His name was Johnny. Triona had pulled him, but I was trying to discourage her.

Anne Sexton, 21 Jan 2010

It wasn’t that she was too drunk to know what she was doing. We’d only been in the club for an hour and she was still sipping her second drink.

It wasn’t that I was jealous. No indeed – I certainly didn’t want him for myself. Definitely not!

It wasn’t that his accent suggested he was from one of Dublin’s less salubrious suburbs. Plenty of good people grow up without money and only unreconstructed snobs think otherwise; besides which it’s not like my childhood featured Mercedes Benzs and show ponies either.

Nor was it that he was wearing a wife-beater and a tacky onyx ring – although that didn’t help.

No, it was more that she’d met him when he tried to sell her drugs. That and the fact that Johnny was missing a tooth and had a scar down the side of his face. He looked rough – and that of course is why Triona was attracted to him.
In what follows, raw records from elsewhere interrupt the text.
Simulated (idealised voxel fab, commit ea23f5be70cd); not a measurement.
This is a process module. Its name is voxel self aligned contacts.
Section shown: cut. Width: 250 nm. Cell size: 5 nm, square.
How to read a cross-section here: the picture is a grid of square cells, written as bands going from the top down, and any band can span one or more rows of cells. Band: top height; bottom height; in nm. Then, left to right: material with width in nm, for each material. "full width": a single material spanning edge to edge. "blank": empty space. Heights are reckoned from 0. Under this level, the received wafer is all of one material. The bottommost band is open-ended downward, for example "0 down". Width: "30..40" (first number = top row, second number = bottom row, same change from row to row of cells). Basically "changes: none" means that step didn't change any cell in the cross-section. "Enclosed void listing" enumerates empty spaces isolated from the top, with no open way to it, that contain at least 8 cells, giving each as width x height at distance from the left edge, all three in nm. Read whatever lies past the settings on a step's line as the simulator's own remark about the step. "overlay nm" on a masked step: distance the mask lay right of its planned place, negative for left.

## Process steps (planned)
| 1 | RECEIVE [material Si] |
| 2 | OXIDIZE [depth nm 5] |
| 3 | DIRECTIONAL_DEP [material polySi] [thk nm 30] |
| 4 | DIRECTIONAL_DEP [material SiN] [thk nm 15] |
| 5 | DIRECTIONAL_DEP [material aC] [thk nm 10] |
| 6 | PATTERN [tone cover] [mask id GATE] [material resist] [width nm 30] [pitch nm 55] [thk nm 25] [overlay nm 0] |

The sexual attractiveness of rough trade of is something I don’t really understand. Granted, I’d be unlikely to bed a preppy accountant in a pink shirt and Pringle jumper, and I like guys with tattoos and long hair as much the next girl, but really bad boys – ones that get into fights, spend their disposable income on smack and are on first name basis with their local gardai – they leave me cold. It’s one thing if your sexual partner sneaks off in the middle of the night, but anyone who may sneak off with your TV, DVD player and credit card as well is best avoided.

From an evolutionary psychology perspective, my feelings make perfect sense. According to this branch of research, apparently, human beings aim for the best sexual partner they can get. First off, this means that whether we’re straight or gay, want children or abhor the very idea, we all like people whose physical appearance suggests fertility.

In some ways sexual attraction is quite narcissistic: most of the time we like people who remind us of our first loves – ourselves. We are drawn to those who come from a background similar to our own, who hold the same religious and political views, whose physical appearance is about as good as our own and who have as much education. Any great deviation from this and we tend to think that we’re in different leagues and that one of us could do ‘better’. That way lies misery, and most of us avoid it.